LSSTDESC / td_env

Sets up td_env at NERSC and deploys docker images to dockerhub
BSD 3-Clause "New" or "Revised" License
2 stars 1 forks source link

Packages Remy requested #16

Closed heather999 closed 2 years ago

heather999 commented 2 years ago

Some notes: galsim and pandas are already included in the LSST Sci Pipelines which is the base of our environment, so nothing to do there. GCRCatalogs is available on conda-forge and will be conda installed.

lenstronomy's MPI support requires a non-pip or conda installable version of schwimmbad see this and this LSST Sci Pipelines installs the conda-forge released schwimmbad - so this may be a problem.

herjy commented 2 years ago

Also tagging @sibirrer To see what he thinks of that. We might not need MPI for the sims provided that the time cost overhead is manageable, but it will surely be needed further down the line in the analysis. Though this would be an analysis choice, which we shouldn't have to worry about.

heather999 commented 2 years ago

It could be that we need to set up a separate environment without the LSST Sci Pipelines (if that satisfies your needs). I should also reach out to Rubin DM, my understanding is that they recently added schwimmbad to their environment and perhaps it is ok to modify the version of this particular package in our installation.

sibirrer commented 2 years ago

Thanks for the pointer @herjy ! I have already a lenstronomy version on the main branch that moved to the latest pip version of schwimmbad. I will make a new release on pypi tomorrow and hope that will solve (part of) it

herjy commented 2 years ago

@heather999 i actually need the science pipeline for source injection.

heather999 commented 2 years ago

Ok - understood @herjy ! Having a released version of schwimmbad on pypi would help. Thank you @sibirrer ! I can then see if there's any issue with updating the version in the science pipeline env - I'm hopeful it will be fine.

sibirrer commented 2 years ago

@heather999 @herjy I just released a new lenstronomy version on PyPi v1.10.0 Can you check whether this remains an issue with lenstronomy? Thanks

heather999 commented 2 years ago

@sibirrer This looks good thank you!
I do have a request and wondering what the best way to ask or if I should open an issue or potentially a PR on your repo. I noticed that the actual pip install lenstronomy doesn't pull in all those dependencies and it seems to be by design. I used the requirements.txt provided to complete the install and ran py.test and it worked! I'm wondering if it's possible to add extras_require to the setup.py in lenstronomy so that doing pip install lenstronomy[extrastuff] will install those additional optional dependencies (see here)? It's just a one-liner in setup.py and then the installation on our end won't break if you change the requirements in the future.

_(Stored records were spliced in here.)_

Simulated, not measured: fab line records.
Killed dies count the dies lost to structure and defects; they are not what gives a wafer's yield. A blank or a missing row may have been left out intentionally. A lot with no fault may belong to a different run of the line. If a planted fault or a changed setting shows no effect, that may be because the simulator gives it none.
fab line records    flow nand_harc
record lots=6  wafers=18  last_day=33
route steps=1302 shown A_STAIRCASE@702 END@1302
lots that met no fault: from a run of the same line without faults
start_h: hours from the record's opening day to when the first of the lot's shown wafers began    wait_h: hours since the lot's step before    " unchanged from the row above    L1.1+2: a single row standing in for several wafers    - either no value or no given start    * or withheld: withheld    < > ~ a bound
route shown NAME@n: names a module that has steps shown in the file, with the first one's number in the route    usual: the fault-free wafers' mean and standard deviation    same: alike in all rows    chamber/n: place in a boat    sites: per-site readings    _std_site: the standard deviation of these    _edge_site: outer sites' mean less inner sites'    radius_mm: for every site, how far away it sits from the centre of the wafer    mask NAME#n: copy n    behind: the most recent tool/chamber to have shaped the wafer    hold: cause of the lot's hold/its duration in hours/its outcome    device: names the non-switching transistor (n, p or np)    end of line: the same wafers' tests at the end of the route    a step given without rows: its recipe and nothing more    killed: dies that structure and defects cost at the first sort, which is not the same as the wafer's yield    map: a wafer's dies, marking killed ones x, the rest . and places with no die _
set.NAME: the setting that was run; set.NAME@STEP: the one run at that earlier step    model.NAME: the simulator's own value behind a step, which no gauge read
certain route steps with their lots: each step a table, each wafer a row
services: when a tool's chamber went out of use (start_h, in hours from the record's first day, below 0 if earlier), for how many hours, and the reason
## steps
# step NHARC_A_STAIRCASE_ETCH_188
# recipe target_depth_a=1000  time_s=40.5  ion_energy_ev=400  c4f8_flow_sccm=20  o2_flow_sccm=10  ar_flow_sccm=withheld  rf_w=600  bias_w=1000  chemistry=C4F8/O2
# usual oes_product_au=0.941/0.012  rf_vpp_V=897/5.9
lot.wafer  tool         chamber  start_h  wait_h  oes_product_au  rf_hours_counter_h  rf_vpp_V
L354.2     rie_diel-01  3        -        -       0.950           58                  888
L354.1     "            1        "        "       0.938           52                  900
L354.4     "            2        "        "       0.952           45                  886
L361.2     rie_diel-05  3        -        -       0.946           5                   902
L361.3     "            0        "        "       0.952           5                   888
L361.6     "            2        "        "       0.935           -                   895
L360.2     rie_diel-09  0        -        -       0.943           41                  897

sibirrer commented 2 years ago

Hi @heather999, what is the specific line and text to be added? If you give me the specific line that would be great. PR's are always welcome as well of course :) The main purpose was to keep lenstronomy more lightweight but since all the dependencies are pip-installable, it's not anymore an issue.

sibirrer commented 2 years ago

@heather999 , I hope I made the changes to the lenstronomy setup.py and made a new release 1.10.1. The PR with the changes in lenstronomy are here. Let me know if there are remaining issues and feel free to make a PR if there is something that could be fixed easily.

heather999 commented 2 years ago

Thanks @sibirrer Looks great. One small thing I'll PR in a moment is to move from sklearn=>scikit-learn since that is the name conda-forge recognizes and I think it's now the more accepted version of the package name.

sibirrer commented 2 years ago

@heather999 new release with scikit-learn dependency changed in lenstronomy available. Thanks a lot!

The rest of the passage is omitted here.